Communities across Afghanistan call for an end to violence against women

Source: UN Assistance Mission in Afghanistan
Country: Afghanistan

Events at the start of the UN’s 16 days of activism against GBV, drew hundreds of religious leaders, civil society members, human rights activists, legal professionals and government officials.

KABUL – Hundreds of Afghans gathered at UN-backed events across the country to decry violence against women and girls, and to strategize on practical steps to put an end to harmful traditional practices in Afghanistan.

The events, leading up to the International Day for the Elimination of Violence against Women on 25 November and the start of the UN’s campaign of 16 days of activism against gender-based violence, drew hundreds of religious leaders, civil society members, human rights activists, legal professionals and government officials.

Together, participants in televised debates, radio programmes and other gatherings voiced their support for the human rights of women and discussed ways to raise awareness about the negative impact of harmful traditional practices on communities across the country.

During one of the events that was televised in Herat, participants underscored that harmful traditional practices – which include child marriage, forced marriage, the giving away of girls to settle disputes, forced isolation in the home and ‘honour’ killings – not only violate the rights of women and girls but also must have no place in Afghan society.

“Harmful traditions must be stopped,” said Wasi Saeedi, head of a women’s association in the western province. “We need a grassroots campaign, supported by religious and community leaders, to put an end to these bad traditions.”

At an event in the central province of Maydan Wardak, Habibullah Ahmadi, a gender officer in the provincial governor’s office, described how gender-based violence and discrimination continue to deter not only women’s development but also society’s.

“Gender-based discrimination prevents our society from having female doctors, female teachers and policewomen,” he said in a radio broadcast aired locally in the province.

In Jalalabad, the capital of the eastern province of Nangarhar, a panellist and women’s rights activist, Mastora Stanekzai, recommended in a televised broadcast that community education on the rights of women be considered critical in addressing gender-based violence.

“Unfortunately, violence against women is not seen as a crime in our communities,” said Stanekzai. “If men are taught that violence against women is a punishable crime, they will refrain from doing it.”
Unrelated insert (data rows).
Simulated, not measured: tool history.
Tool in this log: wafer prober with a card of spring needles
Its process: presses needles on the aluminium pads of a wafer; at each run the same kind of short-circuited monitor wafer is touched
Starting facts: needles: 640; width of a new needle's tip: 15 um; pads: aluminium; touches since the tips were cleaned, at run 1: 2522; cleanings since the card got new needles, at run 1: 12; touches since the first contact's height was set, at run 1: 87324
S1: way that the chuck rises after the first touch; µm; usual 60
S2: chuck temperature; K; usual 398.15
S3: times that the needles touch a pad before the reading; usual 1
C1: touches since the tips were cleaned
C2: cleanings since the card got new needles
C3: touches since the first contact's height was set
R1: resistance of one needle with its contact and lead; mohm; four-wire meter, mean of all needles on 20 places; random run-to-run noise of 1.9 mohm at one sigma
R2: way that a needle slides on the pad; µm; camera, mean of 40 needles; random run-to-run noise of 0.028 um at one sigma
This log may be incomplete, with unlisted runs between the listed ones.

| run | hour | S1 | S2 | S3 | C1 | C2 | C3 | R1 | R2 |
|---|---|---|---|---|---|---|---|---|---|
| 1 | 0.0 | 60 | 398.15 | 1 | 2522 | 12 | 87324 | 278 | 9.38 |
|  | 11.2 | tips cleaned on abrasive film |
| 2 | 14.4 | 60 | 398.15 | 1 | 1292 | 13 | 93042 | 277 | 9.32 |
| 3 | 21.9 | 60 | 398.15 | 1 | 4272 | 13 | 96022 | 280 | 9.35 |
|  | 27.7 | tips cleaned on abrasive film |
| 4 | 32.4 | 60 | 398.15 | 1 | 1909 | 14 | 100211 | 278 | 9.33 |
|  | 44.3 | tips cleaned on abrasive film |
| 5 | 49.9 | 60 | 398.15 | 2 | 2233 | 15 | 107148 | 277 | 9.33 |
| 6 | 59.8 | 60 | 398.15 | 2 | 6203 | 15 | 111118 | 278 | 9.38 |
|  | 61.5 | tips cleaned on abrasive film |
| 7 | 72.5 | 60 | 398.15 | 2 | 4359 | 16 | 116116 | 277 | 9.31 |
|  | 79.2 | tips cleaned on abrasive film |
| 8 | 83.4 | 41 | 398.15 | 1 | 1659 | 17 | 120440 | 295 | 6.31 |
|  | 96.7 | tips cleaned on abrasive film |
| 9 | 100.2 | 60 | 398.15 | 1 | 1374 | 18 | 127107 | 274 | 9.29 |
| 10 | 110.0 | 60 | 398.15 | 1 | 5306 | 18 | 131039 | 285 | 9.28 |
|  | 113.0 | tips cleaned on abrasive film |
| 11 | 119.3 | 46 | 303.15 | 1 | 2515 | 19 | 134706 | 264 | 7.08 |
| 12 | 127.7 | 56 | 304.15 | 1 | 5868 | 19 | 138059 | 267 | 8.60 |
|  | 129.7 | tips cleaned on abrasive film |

In other events across Afghanistan, participants expressed similar views, including in a televised programme in the eastern province of Kunar. “Lack of awareness about the rights of women is the biggest problem for many families,” said Sarajulhaq, an official in Kunar’s Department of Women’s Affairs.

Afghanistan has made strides in addressing women’s rights with legislation and in other areas, but much remains to be achieved as Afghan women continue face violence and discrimination. Many structural barriers – including poverty, inequality, illiteracy, harmful traditional practices and violent extremism – make women, especially those in remote provinces, especially susceptible to violence and abuse.

The UN maintains that alongside effective legal and institutional mechanisms for women’s access to justice, stopping violence against women requires an effort from everyone, not only acting but also speaking out against violence in homes, workplaces and social settings.

Events and activities for the 16 Days of Activism campaign, organized by UNAMA’s regional offices across the country, are scheduled to conclude on 10 December, International Human Rights Day.

UNAMA continues to work with advocacy groups and institutions – including religious leaders, youth groups, women’s groups and local media outlets – to create platforms, using radio, social media and television, to enable Afghans to engage in dialogue on pressing issues affecting their communities.

In accordance with its mandate as a political mission, UNAMA supports the Afghan people and government to achieve peace and stability. UNAMA backs conflict prevention and resolution, promoting inclusion and social cohesion, as well as strengthening regional cooperation. The Mission supports effective governance, promoting national ownership and accountable institutions that are built on respect for human rights.